WASHINGTON — If you spent all of Sunday watching football, you may have missed two of the most improbable comebacks in recent MLB history. Baseball is a game of probabilities and percentages. Play the right…
WASHINGTON — If you spent all of Sunday watching football, you may have missed two of the most improbable comebacks in recent MLB history.
Baseball is a game of probabilities and percentages. Play the right odds enough over the course of nine innings 162 times and things will generally tilt in your favor. But within the context of one game, anything can happen. Even if the odds of such a thing are just a couple tenths of 1 percent.
Just ask the Mets and Astros, who each trailed by three runs on Sunday, on the road, with no runners on and two outs in the ninth inning. Both teams executed near-impossible rallies — made even more spectacular and unbelievable by the ways in which they almost didn’t happen — to win.
In Atlanta, the Mets entered the ninth trailing 7-4, and the first two batters struck out. At that point, their win probability rested at 0.2 percent.

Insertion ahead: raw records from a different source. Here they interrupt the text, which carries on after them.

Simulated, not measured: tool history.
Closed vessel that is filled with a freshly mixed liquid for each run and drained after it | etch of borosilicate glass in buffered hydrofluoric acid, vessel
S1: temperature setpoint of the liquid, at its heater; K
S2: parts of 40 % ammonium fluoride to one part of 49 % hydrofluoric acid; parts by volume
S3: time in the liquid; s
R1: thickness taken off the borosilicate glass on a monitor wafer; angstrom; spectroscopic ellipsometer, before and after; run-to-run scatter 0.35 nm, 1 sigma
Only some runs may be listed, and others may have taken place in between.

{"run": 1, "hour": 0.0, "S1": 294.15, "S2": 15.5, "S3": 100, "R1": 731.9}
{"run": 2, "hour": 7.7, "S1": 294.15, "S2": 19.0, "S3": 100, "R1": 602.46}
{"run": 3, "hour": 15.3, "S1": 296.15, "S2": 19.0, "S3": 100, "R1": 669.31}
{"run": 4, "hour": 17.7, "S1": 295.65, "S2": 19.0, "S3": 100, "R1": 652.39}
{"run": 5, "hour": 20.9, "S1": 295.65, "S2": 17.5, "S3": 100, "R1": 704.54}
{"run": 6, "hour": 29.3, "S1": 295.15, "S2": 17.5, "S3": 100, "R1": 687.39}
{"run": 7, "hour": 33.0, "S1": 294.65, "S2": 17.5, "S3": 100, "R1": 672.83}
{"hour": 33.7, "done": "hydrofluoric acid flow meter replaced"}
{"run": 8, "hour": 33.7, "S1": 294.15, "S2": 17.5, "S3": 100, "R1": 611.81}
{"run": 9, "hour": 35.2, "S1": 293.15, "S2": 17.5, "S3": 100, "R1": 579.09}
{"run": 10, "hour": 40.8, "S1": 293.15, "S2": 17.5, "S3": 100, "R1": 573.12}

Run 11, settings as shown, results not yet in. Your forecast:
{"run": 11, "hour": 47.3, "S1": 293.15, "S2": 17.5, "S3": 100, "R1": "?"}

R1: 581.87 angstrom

On a 1-2 pitch, Juan Lagares floated a fly ball to the right-center field gap and Cameron Maybin laid out in a full dive, the ball dropping into the webbing of his mitt momentarily before popping out as he crashed to the ground, allowing Lagares to reach with a double. Curtis Granderson then walked to bring up Daniel Murphy as the tying run, and on an 0-1 count, he delivered the game-tying blast.
The Mets went on to score three more in the 10th, also all with two out, to win 10-7.
Not to be outdone, the Astros trailed the Los Angeles Angels 3-0 heading to the ninth and quickly made the first two outs as well. That left their win probability at a robust 0.3 percent, on the verge of a devastating three-game sweep.
With Preston Tucker facing a 1-2 count against Los Angeles closer Huston Street, who had closed out a pair of 3-2 wins already this weekend, Tucker blasted a solo shot out to right field. George Springer then fell in an 0-2 hole before poking a ball to right field, just out of the reach of a diving Kole Calhoun, wheeling around for a triple. He was followed by Jose Altuve, who lined the first pitch into left field for an RBI single to make it a 3-2 game. That brought up Carlos Correa, who hit a hot shot up the middle snagged by second baseman Taylor Featherston, who popped to his feet to make the throw to first, only to find the ball stuck in the webbing of his mitt and no play to be made.
So up stepped Jed Lawrie as a pinch-hitter. And on a 2-1 count, he lofted a ball high and deep toward the low wall in the right-field corner in Anaheim. Calhoun, in place to redeem himself for his near miss, ranged over toward the foul pole and appeared to have a play on the ball. But he mistimed his leap, the ball dropping into the stands for a go-ahead, three-run home run.
The Astros would close out the bottom of the ninth for a 5-3 win, showing why Yogi Berra’s self-evident idiom still applies best to baseball. It ain’t over till it’s over.